Soils that shrink or swell are found throughout the United States. Soils with shrink/swell potential create difficult stability problems for buildings constructed on these soils. As the ground surface water content increases, the soil swells and expands upward. As the ground surface water content decreases, the soil shrinks and the ground surface recedes and pulls away from the foundation. These conditions particularly create problems in homes with shallow foundations. Read about Foundation Basics.
There are no perfect soil conditions for building houses. When a developer searches for land to build on, he selects land for various reasons, which may include availability, price, proximity to schools, and proximity to industrial areas. The main reason for selecting a parcel to develop is that there is a high demand of people who want to purchase homes in that area and a profit can be made from building and selling those homes.
The best way to find out if the soil beneath your house is expansive is to have a report done by a geo-technical engineer. In many housing developments a Soils Report is prepared, this requirement varies depending on the region or country.
A geo-technical engineer will drill soil brings on your site and take samples so these soil samples can be tested for expansiveness. These samples will show how expansive the soil is and at what depths. The geo-technical engineer will provide a written report on his findings.
What is the "active zone?"
From the ground surface downward, there is a depth over which expansive soils experience a change in moisture conditions as the climate (or seasons) change. This results in the soils shrinking or heaving. This zone is an average of 18’ deep.
A shallow foundation will be more impacted by soil and climate considerations than a deep foundation (see Foundation Basics for more information about shallow foundations).

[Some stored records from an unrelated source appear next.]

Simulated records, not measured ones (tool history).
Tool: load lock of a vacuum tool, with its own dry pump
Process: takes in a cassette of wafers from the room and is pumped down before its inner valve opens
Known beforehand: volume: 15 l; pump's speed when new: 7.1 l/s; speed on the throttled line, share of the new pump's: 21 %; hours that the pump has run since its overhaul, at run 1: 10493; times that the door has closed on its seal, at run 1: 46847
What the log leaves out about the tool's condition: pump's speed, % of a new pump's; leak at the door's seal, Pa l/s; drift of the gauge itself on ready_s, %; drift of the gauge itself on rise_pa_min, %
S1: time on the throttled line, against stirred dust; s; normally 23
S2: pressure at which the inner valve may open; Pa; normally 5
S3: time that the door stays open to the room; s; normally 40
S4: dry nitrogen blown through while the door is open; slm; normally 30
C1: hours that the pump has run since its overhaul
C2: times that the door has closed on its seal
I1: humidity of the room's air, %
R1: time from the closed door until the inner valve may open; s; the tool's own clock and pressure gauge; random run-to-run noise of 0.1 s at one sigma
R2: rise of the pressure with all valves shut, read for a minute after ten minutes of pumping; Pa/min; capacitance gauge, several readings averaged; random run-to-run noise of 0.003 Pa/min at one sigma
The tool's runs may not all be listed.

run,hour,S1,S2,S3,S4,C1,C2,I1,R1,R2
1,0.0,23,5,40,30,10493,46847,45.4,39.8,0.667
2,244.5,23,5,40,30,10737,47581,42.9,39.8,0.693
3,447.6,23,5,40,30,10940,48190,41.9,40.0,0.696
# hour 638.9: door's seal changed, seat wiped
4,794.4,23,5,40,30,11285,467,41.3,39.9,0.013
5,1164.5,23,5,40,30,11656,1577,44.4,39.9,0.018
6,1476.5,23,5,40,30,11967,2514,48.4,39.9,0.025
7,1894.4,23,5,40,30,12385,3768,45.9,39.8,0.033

Here is an overview of soil types:
• Expansive Clay Soils:
Expansive clay soil will swell/ expand when wet, and contract/recede when dry. If the foundation system is in the active zone (a shallow foundation), the foundation will expand/contract as moisture conditions change in the active zone.
• Select Fill/ Loam:
Select fill is normally defined as a sandy loam that is hardly effected by moisture variations. A building pad that is properly built with select fill/loam will support the foundation. Problems could arise if erosion occurs that effects the bearing capacity of the soil.
Sand will not change as moisture conditions change. However, sand can erode if drainage around the lot allows water to filter down under the foundation. Sand can also recede into a crack created by drying sub-soils and cause the foundation to drift (move horizontally).
Rock can erode and expand slightly only if it is a low density of shale. In some slope conditions, fractures/ faults in the rock can allow sliding and failure if not properly pinned with tie back anchors.
When a structure is supported by various soil conditions, the house may move in accordance with each soil type. As an example, if one half of the foundation sits upon expansive clay and the other half bears on select fill and/or rock, the amount of seasonal movement will vary from one half of the house to the other. If the foundation system is not properly designed, the differential movement may cause damage to the foundation and structure.
Many times building pads will be cut and/or filled so the bearing soil is all of the same type.